The exact economic impact of the trade war the White House has launched is not clear yet — but it will probably roil the economy more than expected, slowing growth and driving prices up, Federal Reserve Chair Jerome H. Powell said Friday.
Officials will still need to take some time to assess how the Trump administration’s tariff policies will play out and how the central bank should respond, he said.
“While uncertainty remains elevated, it is now becoming clear that the tariff increases will be significantly larger than expected,” Powell said, speaking at a business journalism conference in Arlington, Virginia. “The same is likely to be true of the economic effects, which will include higher inflation and slower growth.”
He made the remarks after President Donald Trump unveiled sweeping new tariffs on Wednesday, including a 10 percent tax on most imported goods, plus an additional punitive import tax tailored for each of about 60 countries.
The intensifying trade war has sent global financial markets reeling as investors, companies and Americans fret about rising costs from an onslaught of new tariffs. Some Wall Street economists increased their expectations for a recession. JPMorgan Chase, for instance, said Thursday the risk of a recession in the global economy this year rose to 60 percent, up from 40 percent. Markets around the world continued their slide Friday.
Rising uncertainty over tariffs and their economic fallout has forced the Fed to hit pause on further rate cuts, leaving policymakers in wait-and-see mode as they assess the risks to growth and the labor market.
“While tariffs are highly likely to generate at least a temporary rise in inflation, it is also possible that the effects could be more persistent,” Powell said Friday.

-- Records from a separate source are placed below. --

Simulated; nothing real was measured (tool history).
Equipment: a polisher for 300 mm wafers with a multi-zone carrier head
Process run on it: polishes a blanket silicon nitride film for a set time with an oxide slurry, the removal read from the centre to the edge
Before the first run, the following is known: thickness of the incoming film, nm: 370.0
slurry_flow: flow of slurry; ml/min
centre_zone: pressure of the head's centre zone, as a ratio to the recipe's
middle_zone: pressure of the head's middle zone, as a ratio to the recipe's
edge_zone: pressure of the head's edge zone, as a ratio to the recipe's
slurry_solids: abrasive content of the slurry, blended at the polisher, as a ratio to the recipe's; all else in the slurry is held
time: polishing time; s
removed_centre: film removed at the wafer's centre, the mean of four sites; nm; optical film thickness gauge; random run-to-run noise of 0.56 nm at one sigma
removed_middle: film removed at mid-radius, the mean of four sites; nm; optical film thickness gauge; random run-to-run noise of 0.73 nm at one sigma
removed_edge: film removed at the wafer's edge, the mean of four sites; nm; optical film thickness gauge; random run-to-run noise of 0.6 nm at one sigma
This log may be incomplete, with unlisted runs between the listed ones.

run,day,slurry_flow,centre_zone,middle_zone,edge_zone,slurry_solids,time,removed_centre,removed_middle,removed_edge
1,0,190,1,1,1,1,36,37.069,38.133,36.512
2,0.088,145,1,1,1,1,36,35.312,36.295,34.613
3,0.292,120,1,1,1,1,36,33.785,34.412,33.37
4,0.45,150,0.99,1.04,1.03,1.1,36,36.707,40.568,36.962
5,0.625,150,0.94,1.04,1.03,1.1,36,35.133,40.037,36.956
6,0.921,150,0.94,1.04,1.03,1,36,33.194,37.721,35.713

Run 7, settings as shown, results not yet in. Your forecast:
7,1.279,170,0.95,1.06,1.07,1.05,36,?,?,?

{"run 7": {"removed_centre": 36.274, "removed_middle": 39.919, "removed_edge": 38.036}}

The Fed, he noted, has already stressed that it will be very difficult to assess the likely economic effects of higher tariffs until there is “greater certainty about the details, such as what will be tariffed, at what level and for what duration, and the extent of retaliation from our trading partners.”
He added that the Fed’s obligation is to “keep longer-term inflation expectations well anchored and to make certain that a one-time increase in the price level does not become an ongoing inflation problem.”
Trump on Friday renewed his criticism of Powell on his Truth Social website, saying the Fed chief “is always late” and called on the central bank to cut borrowing rates.
“This would be a PERFECT time for Fed Chair Jerome H. Powell to cut Interest Rates,” he wrote, while also accusing Powell of playing politics.
Laws and norms have traditionally protected the Fed from the executive branch, with the aim of demonstrating to global markets that U.S. monetary policy isn’t at the mercy of the political whims of the White House. But Trump has made clear he thinks he should get more of a say.
The situation is a difficult one for the Federal Reserve, which has a mandate to keep prices stable and maximize employment. Tariffs could lead to higher inflation, which would normally lead to higher rates. But a trade war could also hurt economic growth and spur job losses, which typically leads to lower rates. The Fed might have to choose which threat — inflation or job losses — is more pressing, economists say.
Powell has stressed it’s not his job to comment on specific White House policies but rather to make an assessment of their likely effects, observe the behavior of the economy and set monetary policy in a way that best achieves its dual mandate.
“We think we’re well positioned to address whatever may come,” he said Friday. “We’re just waiting for clarity about what our policy path should be.”
For months, Fed officials have generally cautioned that they’re in no rush to adjust their benchmark short-term rate, which trickles through the financial system to influence what millions of consumers and businesses pay to borrow money. It currently sits at 4.25 to 4.5 percent.
On Thursday, both Philip Jefferson, the Fed’s vice chairman, and Lisa Cook, a Fed governor, said in separate speeches that they wouldn’t be in a hurry to make further rate changes, amid a wave of trade and policy shifts under the Trump administration. In addition to trade policies, Trump has also pledged immigration crackdowns and fiscal policies that could weigh on the economy.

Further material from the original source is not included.